Re: Entitlement - Standard of living (Alimony, ChildSupport)
Posted: Tue May 10, 2011 2:47 pm
PLAYER57832 wrote:bedub1 wrote:Do you believe people are entitled to a certain standard of living, just because they had it at one time?
Like if a husband and wife divorce, is one of them entitled to money from the other to maintain the standard of living that was established during the marriage? (Alimony) What if they were living on credit cards?
If a husband and wife divorce, are the children entitled to massive piles of cash to maintain a standard of living that was established during the marriage? Should there be a limit on it? If you believe they are entitled to maintain the same standard of living, what if parents decide to just "cut their kids off" to avoid them becoming spoiled brats? Should that be illegal?
EDIT: Added (alimony, Childsupport) to title.
The basis for child support is that when you have a child, you are responsible for 18 years (realistically, more like 24 today if they attend college...often more if they go to graduate school). That obgligation does not cease simply because you decide you cannot get along with your spouse. So, yes, your obligation to your children remains regardless of marital status.
I can get into this more later, but the biggest problem is that anything called childsupport is given to the custodial spouse and not counted as their income (in most cases, the reciever is not required to report it). Most fathers don't really object to giving their children money, they object to their ex spouse benefitting and sometimes not contributing even as much as they did prior to marriage.
Also, the court does not take time and energy into account. That is, a father who takes part-time job so that he can watch his kids, might very well be held responsible for the same child support as before... (or that he might have to work overtime to maintain that level of support and also pay for his own rent, etc is not taken into consideration).
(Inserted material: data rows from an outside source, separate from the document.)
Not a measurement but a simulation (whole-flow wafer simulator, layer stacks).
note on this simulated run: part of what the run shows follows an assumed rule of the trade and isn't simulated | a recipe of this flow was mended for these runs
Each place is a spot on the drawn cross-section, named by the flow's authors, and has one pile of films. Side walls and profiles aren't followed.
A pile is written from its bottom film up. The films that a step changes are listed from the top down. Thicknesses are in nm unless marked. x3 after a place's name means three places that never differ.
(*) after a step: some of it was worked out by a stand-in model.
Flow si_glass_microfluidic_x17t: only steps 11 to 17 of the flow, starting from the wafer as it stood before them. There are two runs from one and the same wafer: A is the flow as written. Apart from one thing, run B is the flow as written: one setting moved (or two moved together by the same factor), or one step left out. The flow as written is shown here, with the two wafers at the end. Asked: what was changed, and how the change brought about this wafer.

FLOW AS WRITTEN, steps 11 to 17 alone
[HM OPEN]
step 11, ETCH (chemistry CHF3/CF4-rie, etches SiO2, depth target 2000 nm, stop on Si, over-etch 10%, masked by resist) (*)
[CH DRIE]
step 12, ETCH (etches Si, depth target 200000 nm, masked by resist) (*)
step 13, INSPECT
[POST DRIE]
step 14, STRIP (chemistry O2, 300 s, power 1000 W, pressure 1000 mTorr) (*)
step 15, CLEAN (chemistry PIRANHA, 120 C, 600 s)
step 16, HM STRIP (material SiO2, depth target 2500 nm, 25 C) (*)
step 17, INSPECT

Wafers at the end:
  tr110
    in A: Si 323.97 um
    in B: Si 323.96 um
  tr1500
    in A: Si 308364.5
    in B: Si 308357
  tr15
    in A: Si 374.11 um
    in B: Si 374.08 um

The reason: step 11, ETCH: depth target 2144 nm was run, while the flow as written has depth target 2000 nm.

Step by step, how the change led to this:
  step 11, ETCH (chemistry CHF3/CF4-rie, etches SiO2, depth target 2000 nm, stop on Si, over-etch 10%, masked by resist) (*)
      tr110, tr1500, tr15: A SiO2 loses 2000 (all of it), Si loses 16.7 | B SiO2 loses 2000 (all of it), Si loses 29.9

It gets particularly asinine when you factor in remarriage. This is more critical in states like PA that are not joint property states. Basically, the one with custody can remarry. The new spouse's income is not considered.. that spouse is not legally obligated to support the step kids. That's sounds reasonable, but it can mean that someone marries a multi millionaire (literally) and the former spouse can have an available wage that is well below the poverty line, but not get a dime credit... even if that other spouse spends more actual time with the kids (but they do't live at that house). Yes, that is an extreme example, but a real one.
Anyway, gotta go do lunch for the kids
I'm not talking about any of this. Obviously you are required to provide food/shelter/schooling etc. I"m talking about above and beyond the basics....to where the child support each month is 100k and each year is in the millions...
Or a wife marries a supper rich guy and they live the extravagant lifestyle...they get divorced, she gets no cash because of pre-nup, but gets alimony of 10million a year because she was accustomed to the lifestyle. If she gets 50k a year that's one thing...if she gets millions that another.
what do you think of these peoples sense of entitlement...that just because they had something in the past...they still deserve it.